I checked out the PR branch and your updated example in the PR still panics, though, with the exact same panic message as on main, so I'm not sure I'm understanding how it's relevant?

I have to log off for the next nine hours or so.

I just want to make sure it's clear: I appreciate the work you've done, and I'm not trying to dismiss it, I'm just trying to understand if there are specific cases this PR addresses where 1) the code is written correctly/can't be rewritten to work, and 2) the PR fixes the issue.

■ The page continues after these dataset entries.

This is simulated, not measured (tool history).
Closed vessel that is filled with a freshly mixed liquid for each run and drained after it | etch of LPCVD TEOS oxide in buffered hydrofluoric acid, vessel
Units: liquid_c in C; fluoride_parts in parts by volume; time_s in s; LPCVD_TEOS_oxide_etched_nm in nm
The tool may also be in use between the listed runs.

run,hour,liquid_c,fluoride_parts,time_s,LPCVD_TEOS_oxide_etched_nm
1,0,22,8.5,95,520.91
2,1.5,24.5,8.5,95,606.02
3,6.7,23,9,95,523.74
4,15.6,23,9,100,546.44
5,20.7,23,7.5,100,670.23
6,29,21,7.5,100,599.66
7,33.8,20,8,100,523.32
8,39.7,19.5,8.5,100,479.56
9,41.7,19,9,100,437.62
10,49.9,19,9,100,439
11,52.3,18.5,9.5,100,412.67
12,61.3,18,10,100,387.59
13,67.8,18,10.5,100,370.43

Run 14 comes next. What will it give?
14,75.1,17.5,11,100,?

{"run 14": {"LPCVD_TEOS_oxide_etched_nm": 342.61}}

Oh, my mistake again! I forgot that I used read() directly in that closure, and the panic isn’t related to this PR at all. With this change, it should work correctly:

        class:selected=move || {
          selected_session
            .read()
            .is_some_and(|item| {
              item.field0().try_read().as_deref().as_ref() // here 
                == session.field0().try_read().as_deref().as_ref() // here
            })
        }

And no errors!
So yeah, I think you were right about the root cause of the problem. I’m fine with any decision you make on this PR, and I can always open a new PR or issue if something else comes up (If you don't mind). Thanks again for taking the time to look at this!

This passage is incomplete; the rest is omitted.